Today, the Tohe era will commence when she is named the new poet laureate of the Navajo Nation at an official ceremony in Crownpoint, New Mexico. Tohe succeeds Luci Tapahonso, who was named the nation’s first ever poet laureate in 2013.

The goal of designating a chief poet is to encourage other Navajo writers and artists and to underscore their contributions to Navajo culture.

Tohe has already contributed much to the Navajo Nation and the literary world.

She has written four books, published hundreds of poems and has had several translations of her work ­­— including into dance and music. In 2008, Tohe wrote the commissioned libretto for “Enemy Slayer: A Navajo Oratorio” for the Phoenix Symphony.

Tohe credits a vivid imagination and the lack of a family television to her success.

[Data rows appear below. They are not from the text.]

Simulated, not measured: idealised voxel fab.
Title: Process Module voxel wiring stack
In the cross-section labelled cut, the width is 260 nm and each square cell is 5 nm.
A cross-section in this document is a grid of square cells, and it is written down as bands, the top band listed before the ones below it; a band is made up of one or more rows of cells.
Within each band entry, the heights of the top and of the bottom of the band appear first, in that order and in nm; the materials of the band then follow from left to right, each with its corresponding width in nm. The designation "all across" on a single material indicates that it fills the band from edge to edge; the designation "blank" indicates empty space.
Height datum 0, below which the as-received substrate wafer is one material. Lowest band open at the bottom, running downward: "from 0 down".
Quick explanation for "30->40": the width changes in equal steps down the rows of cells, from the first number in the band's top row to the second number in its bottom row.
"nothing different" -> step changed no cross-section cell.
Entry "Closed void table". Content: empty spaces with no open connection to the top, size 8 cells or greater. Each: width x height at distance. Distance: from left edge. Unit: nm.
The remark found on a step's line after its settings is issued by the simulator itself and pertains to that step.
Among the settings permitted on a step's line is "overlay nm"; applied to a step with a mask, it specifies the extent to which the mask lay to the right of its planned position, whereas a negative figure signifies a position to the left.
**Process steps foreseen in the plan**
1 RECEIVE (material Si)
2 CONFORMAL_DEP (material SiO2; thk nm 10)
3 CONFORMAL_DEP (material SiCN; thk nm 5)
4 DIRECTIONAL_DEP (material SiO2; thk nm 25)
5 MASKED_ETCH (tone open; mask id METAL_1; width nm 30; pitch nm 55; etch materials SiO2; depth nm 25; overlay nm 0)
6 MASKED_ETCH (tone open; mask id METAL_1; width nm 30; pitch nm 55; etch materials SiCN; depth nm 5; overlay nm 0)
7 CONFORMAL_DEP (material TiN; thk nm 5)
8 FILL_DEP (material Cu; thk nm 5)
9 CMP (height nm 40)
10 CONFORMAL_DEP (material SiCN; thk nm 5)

“I was introduced to reading with the ‘Dick and Jane’ series at school,” she said. “I gravitated to fairy tales, and when my mother could afford it, she bought me ‘Little Lotta,’ ‘Richie Rich’ comics and later my brothers reluctantly let me read their comics — ‘Superman,’ ‘Batman’ and others.”

Tohe grew up on the reservation in Crystal, New Mexico, near the Chuska Mountains on the eastern border of the Dine/Navajo homeland. The town’s population hovered just above 300 people, and outside of attending school, there wasn’t much to do. Storytelling was not only a way to pass the time, but an art form among her people.

“One time I drove with my grandparents down Highway 666, and they recounted all of the places where a relative died or some incident happened. It was a highway of stories,” Tohe said. “I grew up with an oral tradition, and that has been my biggest influence in developing my voice and my work as a poet and writer. ‘You don’t have anything if you don’t have stories,’ is what my mother used to say.”

Tohe said as a child she told such captivating stories that a family friend would come over to listen to her when she’d go on a tear. Her stories eventually grew into poetry and sometimes prose poetry.

“Dine people, like many indigenous peoples, have always had great reverence for language, for sacred words and how they are used in meditations,” Tohe said. “For example, prayers and song meditations are used to heal and restore health and wellness for someone suffering from a certain illness. It can also uplift the human spirit.”

In her duties as poet laureate, Tohe wants to help uplift the Navajo people, specifically the next generations.

“I would like to see our younger generation continue the tradition of writing poetry, what we call ‘Saad Naazhch’aa,’ which translates to ‘pictures with words,’ ” Tohe said. “We didn’t have a word for poetry a few years ago. Since our language has diminished with the boarding-school era, poetry can be one of the ways to revitalize and save the Navajo language.”